It would be close to a decade later and after he replicated and analyzed several thousand cases that he would share his findings with the world. Newton found with his 7000 cases a remarkable consistency of detail regarding what souls experience in the Interlife; details reaffirmed by my Newton Institute colleagues through the several thousand cases we work with each year. What these individuals/souls have taught us about our eternal journey through time is at once breadth-taking and awe inspiring!

After reunion and celebration, souls returning to the Interlife enter a period of review and reflection about the life completed while resting and rejuvenating. Unlike the inhabitants of the garden whose winter replenishment is fixed seasonally, the duration of time souls spend in the Interlife between incarnations depends on the difficulty or ease of the prior life, the advice of counselor spirit guides, the soul’s level of engagement in the many educational, recreational and vocational activities of the Interlife and of course the soul’s preference regarding a next incarnation.

Prior to each incarnation, the soul enters a planning phase during which important decisions are contemplated, analyzed from all vantage points and weighted – again much like the process a gardener goes through in the winter when the garden is ‘hibernating’ to decide what new flowers and shrubs will be tried in the garden in the upcoming season. Key decision for the soul include the purpose for the upcoming life and its degree of difficulty, life themes, where to incarnate, the body and life to incarnate into, and in consultation with members of one’s soul family – which of these souls will incarnate to assume key roles.

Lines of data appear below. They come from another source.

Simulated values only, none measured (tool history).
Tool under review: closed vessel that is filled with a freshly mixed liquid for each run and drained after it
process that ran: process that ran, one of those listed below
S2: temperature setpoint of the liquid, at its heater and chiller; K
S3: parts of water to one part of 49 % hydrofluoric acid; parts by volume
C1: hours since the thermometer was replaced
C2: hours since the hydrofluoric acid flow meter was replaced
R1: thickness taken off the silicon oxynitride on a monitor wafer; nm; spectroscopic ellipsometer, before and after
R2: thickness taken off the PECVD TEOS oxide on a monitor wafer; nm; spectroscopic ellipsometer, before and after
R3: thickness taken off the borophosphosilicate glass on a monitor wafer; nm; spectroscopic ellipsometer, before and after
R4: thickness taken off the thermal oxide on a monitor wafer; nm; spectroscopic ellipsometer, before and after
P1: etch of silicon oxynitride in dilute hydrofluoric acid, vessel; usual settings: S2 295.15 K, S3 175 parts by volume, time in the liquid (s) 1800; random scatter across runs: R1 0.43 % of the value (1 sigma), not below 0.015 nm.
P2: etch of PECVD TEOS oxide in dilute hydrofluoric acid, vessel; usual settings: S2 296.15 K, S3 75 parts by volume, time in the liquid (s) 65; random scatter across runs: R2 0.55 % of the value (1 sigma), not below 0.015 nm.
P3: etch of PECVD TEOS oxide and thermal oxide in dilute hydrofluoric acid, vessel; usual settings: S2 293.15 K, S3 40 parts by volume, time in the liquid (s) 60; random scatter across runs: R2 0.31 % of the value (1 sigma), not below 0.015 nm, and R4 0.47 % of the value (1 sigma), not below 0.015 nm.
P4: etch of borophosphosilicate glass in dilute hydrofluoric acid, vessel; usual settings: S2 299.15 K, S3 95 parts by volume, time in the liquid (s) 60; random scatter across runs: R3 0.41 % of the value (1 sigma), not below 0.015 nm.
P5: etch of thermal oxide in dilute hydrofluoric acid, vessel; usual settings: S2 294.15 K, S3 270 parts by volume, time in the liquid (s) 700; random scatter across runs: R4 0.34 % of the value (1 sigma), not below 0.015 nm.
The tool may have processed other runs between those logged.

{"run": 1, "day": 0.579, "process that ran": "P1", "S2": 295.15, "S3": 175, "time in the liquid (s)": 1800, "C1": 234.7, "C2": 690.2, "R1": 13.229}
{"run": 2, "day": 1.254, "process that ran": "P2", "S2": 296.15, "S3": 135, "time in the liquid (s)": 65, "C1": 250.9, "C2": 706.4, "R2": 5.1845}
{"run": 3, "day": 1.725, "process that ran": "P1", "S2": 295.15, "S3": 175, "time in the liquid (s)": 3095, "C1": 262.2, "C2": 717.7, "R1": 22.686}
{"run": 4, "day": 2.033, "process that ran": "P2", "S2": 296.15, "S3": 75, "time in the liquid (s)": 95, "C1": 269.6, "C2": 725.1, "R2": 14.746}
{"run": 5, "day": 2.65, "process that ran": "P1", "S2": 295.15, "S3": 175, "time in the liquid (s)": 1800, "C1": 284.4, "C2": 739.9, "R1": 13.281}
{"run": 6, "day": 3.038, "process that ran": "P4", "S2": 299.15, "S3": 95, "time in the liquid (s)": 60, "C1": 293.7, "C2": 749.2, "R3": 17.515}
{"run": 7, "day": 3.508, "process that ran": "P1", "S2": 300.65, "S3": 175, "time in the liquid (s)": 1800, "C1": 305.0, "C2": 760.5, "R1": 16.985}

And then after careful planning, we spring forth in new form to experience life on this incredibly wondrous planet, much like the azaleas, dogwoods, peonies and countless other beauties that burst to life in the spring garden.

We leap into summer finding more time to play and recreate. After all, we understand that a life lived well deserves to be pampered and rewarded and know that time spent on the beach or in the hammock is essential to the rhythm of the season.

We ease into fall to harvest the fruits of our labors, assessing crop yields and ultimately tidying-up before the garden shuts down – drawing another cycle to a close. The satisfied gardener looks back on the planning, decision making and execution with delight and knows as the soul does that the experiences, opportunities and learning were enriching.

A cycle of rebirth — a cycle begun and ended, destined to be repeated again and again and again . . . like the myriad lives each soul will have as it traverses time eternal!